After a legal battle which has spanned more than a decade, during which time Julian Assange claimed political asylum for seven years in the Ecuadorian embassy in London, and spent five years and two months detained in the harsh Belmarsh Prison while fighting extradition, the WikiLeaks founder has pleaded guilty to a single count of violating the United States Espionage Act. He was sentenced to time already served, and on Wednesday touched down in his home country of Australia to be with his wife and family.

The plea deal which saw Assange walk free was no doubt spurred to completion by the recent granting of a full appeal in England, after two judges sought and failed to receive satisfactory assurances from the United States government that he would be permitted to rely on a defense under the first amendment to the US constitution, and that he would not be prejudiced at trial due to his foreign nationality.

Had the two judges found these assurances satisfactory, he would have been on a plane, in handcuffs, to the Eastern District of Virginia (where the Pentagon and CIA are located) to face up to 175 years in prison under an 18-count indictment, rather than on the private jet that returned him to Australia.
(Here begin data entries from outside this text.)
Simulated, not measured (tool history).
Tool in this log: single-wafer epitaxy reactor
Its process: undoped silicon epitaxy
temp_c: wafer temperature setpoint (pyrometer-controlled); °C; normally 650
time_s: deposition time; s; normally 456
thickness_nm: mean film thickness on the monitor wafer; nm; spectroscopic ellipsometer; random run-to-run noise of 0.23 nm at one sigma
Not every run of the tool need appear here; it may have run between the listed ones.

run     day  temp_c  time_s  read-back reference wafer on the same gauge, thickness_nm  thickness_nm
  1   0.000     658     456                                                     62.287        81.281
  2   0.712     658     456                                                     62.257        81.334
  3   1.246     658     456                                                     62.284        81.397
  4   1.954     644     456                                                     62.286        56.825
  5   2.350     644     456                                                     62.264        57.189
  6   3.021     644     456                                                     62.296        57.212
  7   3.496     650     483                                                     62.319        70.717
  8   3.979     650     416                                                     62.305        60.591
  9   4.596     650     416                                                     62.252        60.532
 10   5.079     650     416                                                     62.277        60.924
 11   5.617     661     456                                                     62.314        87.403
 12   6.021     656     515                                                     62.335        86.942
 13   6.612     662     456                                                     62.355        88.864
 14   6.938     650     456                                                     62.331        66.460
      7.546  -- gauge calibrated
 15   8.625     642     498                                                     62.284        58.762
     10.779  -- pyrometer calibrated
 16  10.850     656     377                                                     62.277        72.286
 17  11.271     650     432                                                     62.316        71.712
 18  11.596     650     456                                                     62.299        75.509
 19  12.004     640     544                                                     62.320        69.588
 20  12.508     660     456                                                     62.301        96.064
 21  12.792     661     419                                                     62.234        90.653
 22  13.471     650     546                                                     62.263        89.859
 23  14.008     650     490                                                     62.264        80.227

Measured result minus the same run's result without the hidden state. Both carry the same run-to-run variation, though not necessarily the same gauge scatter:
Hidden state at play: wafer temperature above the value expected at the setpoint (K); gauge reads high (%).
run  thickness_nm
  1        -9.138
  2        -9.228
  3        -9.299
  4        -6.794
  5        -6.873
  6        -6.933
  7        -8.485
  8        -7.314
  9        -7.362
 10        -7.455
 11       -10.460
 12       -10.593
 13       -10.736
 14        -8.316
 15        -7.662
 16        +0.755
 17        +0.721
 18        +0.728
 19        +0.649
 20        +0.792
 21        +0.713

I served as an expert on US law on Assange’s extradition and, while I have no insight into the US government’s legal and policy considerations in finally agreeing to a plea agreement, it was clear that the English courts were rightly concerned with whether Assange would be able to argue for those rights and would not be denied rights he would otherwise be accorded if he were a US rather than a foreign citizen.

The United States government provided this response to the assurances:

“Specifically, if extradited, Assange will have the ability to raise and seek to rely upon at trial (which includes any sentencing hearing) the rights and protections given under the first amendment of the constitution of the United States. A decision as to the applicability of the first amendment is exclusively within the purview of the US courts.”

This was bureaucratic word salad trying to respond to the request through evasion – if not the outright misleading of a foreign court. Of course, any party can raise any point at any time in any proceeding. Any application, whether valid or wholly frivolous, must necessarily be decided by a court. In other words, judges decide issues, not parties.

What the United States government chose not to tell the court is what position it would take in response to the inevitable assertion of first amendment rights by Assange. As the Department of Justice well knows, the prosecution has the right to respond to any motion made by a defendant. The department also knows that it invariably exercises that right, and that its views are influential.

The United States made the tactical decision not to inform the court of its ability to assert a position, nor what position it would take. The United States has asserted publicly that Assange was not a journalist, and that his conduct was not protected. In pursuing this indictment aggressively, it is almost certain it would have taken the position that he had no first amendment rights for this conduct, nor as a foreign citizen.

The Department of Justice has on numerous occasions and in numerous contexts argued that foreigners do not have certain constitutional rights – including first amendment rights – purely by virtue of their being non-citizens. Its ambiguous statement certainly did not suggest that it had changed its usual position and allowed a foreign citizen to assert such a position here.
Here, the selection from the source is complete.